By now, you’ve probably seen the above photograph countless times. It’s likely occupied your News Feed and topped stories from sources both Left and Right. Jonathan Bachman’s photo has come to represent the heart-rending events of last week: the fatal police shootings of two black men, Alton Sterling in Louisiana and Philando Castile in Minnesota, the protests that spawned in response, and the sniper attack that, in the midst of one of those protests, saw five Dallas police officers killed.
In it, Ieshia Evans, an unarmed black woman in a sundress and ballet flats, peacefully faces off police officers sporting full riot gear outside the Baton Rouge police department. The 35-year-old nurse remained on the street after police asked protesters to disperse and was cuffed just after Bachman captured his shot. She was released from jail on Sunday evening, perhaps not yet knowing that her profile had become a new emblem for the struggles represented by the Black Lives Matter movement.

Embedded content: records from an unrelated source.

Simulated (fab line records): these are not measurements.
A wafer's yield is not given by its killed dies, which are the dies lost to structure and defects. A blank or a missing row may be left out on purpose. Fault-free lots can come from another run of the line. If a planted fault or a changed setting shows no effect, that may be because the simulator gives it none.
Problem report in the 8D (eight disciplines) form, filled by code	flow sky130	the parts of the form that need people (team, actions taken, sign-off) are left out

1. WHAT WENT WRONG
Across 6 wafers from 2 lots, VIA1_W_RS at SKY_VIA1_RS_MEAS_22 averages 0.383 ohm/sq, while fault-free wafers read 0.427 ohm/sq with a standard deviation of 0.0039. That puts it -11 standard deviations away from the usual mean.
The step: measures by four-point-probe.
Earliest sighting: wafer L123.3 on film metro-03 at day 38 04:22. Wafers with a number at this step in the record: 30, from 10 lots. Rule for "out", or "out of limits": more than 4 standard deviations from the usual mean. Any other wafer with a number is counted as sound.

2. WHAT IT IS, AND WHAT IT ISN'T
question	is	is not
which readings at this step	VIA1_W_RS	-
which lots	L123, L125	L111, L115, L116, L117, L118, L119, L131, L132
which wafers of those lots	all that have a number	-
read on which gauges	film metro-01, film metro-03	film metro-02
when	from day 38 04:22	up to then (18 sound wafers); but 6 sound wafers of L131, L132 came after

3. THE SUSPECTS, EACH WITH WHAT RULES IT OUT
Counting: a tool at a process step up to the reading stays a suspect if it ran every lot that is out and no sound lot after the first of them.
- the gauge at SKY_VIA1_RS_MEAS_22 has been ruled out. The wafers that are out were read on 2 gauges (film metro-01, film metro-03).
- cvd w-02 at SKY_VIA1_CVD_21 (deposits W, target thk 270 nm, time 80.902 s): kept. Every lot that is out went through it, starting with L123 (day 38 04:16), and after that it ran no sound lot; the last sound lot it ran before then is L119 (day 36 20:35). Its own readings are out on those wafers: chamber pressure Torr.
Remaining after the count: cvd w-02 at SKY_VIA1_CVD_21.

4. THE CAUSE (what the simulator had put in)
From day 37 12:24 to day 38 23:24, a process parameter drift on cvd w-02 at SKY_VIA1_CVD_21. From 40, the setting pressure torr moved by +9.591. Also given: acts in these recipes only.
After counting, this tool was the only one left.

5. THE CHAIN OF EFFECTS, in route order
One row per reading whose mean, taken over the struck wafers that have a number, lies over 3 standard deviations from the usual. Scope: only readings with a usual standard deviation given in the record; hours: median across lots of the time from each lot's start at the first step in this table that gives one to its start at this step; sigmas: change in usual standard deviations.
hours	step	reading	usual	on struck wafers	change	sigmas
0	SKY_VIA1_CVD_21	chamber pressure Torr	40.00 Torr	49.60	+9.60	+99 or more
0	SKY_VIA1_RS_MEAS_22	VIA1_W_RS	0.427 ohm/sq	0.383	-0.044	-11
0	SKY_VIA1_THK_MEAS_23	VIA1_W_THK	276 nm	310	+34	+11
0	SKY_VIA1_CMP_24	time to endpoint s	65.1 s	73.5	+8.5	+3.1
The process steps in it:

Bachman’s is not the first photograph to emerge out of Black Lives Matter and cement itself in the popular imagination nor will it likely be the last. But, like all feats of photojournalism that go on to define major social movements and news events, it captures and humanizes the very fear, pain, and struggle that motivates those at the heart of each movement in a way that words—particularly the removed words of journalists—cannot. Throughout recent history, iconic images like these have represented the ravages of war, captured long-endured injustices, highlighted the absurdity of the state power apparatus when placed against the individual, and mobilized mass movements for change. In each frame, a message: It could always be you.
So it was on June 5, 1989, when, following nearly two months of demonstrations in Beijing and the Chinese military’s violent killing of thousands of protesters, a lone Chinese rebel fearlessly walked before a row of moving army tanks in Tiananmen Square. The unidentified protester (forever remembered as “Tank Man
”) stood his ground as the engines revved. He climbed on top of the first tank to speak to one of the soldiers and was later whisked away—whether to safety or to his death remains unknown.
But the resulting photograph, which appeared on the cover of the New York Times the next day but remains censored in Chinese media to this day, shows only the stand-off. It hints at omnipresent state violence, irrespective of Tank Man’s fate. In retrospect, it hints at the momentous changes to come in Mainland China during the following two decades, this individual splitting off from any collectivity, whether communist or otherwise, in self-definition. The image became a symbol more widely of courage and nonviolent resistance and remains one of the most iconic representations of civil disobedience—and of the late 20th century, period.
On October 21, 1967, French photojournalist Marc Riboud was among a crowd of some 100,000 anti-Vietnam War protesters who stormed the Pentagon, confronting the more-than-2,500 rifle-wielding soldiers that guarded the building. It was there that he fixed his lens on 17-year-old high-school student Jan Rose Kasmir and snapped a portrait of the young woman
, dressed in a flowered blouse and clutching a chrysanthemum, peacefully confronting a row of the National Guard holding sharply aimed bayonets.
Kasmir’s efforts to speak with the soldiers weren’t successful. Shortly after the click of Riboud’s shutter, protesters were arrested, beaten, and clouded with tear gas. But Riboud’s photograph and American photographer Bernie Boston’s similar image “Flower Power
” traveled the world. They became emblems of the movements around the globe in the coming year that confronted the military industrial complex with an alternative consciousness empowered by peace.